The question at the heart of this story seems to be about man’s place in the universe. Langford thought that he could find some sort of meaning out there among the stars, but what he realized was that the universe doesn’t seem to be aware of us at all. Nothing was made for mankind, and we are merely a part of the cosmos. Langford at one point says that everything we know is an interpretation of the world, our hopes and ambitions externalized on the world around us. When the world around him no longer matched the dreams he had projected, Langford cracked. In fairness, what he realized is a pretty bleak thing, at least if you’re hoping you can transform reality.
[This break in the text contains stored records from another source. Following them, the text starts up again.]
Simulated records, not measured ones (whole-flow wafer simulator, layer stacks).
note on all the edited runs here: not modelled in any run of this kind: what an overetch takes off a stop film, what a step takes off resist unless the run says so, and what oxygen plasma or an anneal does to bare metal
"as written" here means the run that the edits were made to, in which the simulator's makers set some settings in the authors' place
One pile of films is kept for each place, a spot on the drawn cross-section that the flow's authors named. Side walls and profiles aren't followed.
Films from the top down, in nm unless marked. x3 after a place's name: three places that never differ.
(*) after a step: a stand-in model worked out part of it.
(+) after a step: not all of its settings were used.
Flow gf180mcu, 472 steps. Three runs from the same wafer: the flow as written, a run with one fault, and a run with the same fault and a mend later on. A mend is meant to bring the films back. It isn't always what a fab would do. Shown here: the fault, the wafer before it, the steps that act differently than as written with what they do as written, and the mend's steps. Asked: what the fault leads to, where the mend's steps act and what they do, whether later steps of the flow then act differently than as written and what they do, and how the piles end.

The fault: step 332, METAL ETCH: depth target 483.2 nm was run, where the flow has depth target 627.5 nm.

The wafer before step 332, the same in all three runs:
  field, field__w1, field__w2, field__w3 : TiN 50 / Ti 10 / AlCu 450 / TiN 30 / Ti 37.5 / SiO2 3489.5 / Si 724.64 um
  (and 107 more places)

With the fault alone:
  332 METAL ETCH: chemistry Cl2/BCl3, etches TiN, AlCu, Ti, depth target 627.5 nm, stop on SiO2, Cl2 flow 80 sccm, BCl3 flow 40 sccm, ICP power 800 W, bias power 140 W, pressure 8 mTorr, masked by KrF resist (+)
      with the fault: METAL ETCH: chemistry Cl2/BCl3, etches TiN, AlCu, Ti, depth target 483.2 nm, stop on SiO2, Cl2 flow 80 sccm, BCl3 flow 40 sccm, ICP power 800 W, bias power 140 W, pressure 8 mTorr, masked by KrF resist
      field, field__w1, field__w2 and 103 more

But while the cosmos doesn’t have any particular regard for humanity, that doesn’t mean that there’s nothing else out there. On the contrary, we as readers explicitly know that there’s some other kind of non-human intelligence at work in this story. This intelligence doesn’t seem to be very friendly either, and it seems clear that things are going to fall apart in the next several issues.
Now that we’re three issues in, it might be time to discuss the significance of the title. A Roche limit is a space in which a body in space being held together by its own gravity disintegrates under the tidal forces coming from a second celestial body. Now, one could read into that literally, as Roche Limit is a crumbling space station near a larger body in space. At a deeper level, however, this is also about humanity finding something other than itself in the cosmos. The colony of Roche Limit has destroyed just about everybody that has come in contact with it, largely by shoving their cosmic irrelevance in their face.
In every issue I note another allusion to Bioshock, which I noticed this time in a description of the slums. Yet the allusions are moving past popular dystopian fiction and into the realm of philosophy. In discussing interpretation as the basis for understanding reality, Moreci is touching on phenomenology and Timothy Leary’s “reality tunnels.” I even picked up a few notes from Ecclesiastes, as Langford’s self-criticisms are reminiscent of the author’s warnings about man’s inability to create anything permanent.
This comic has had a really powerful opening arc, and I can’t wait to see what comes next from Moreci and Malhotra.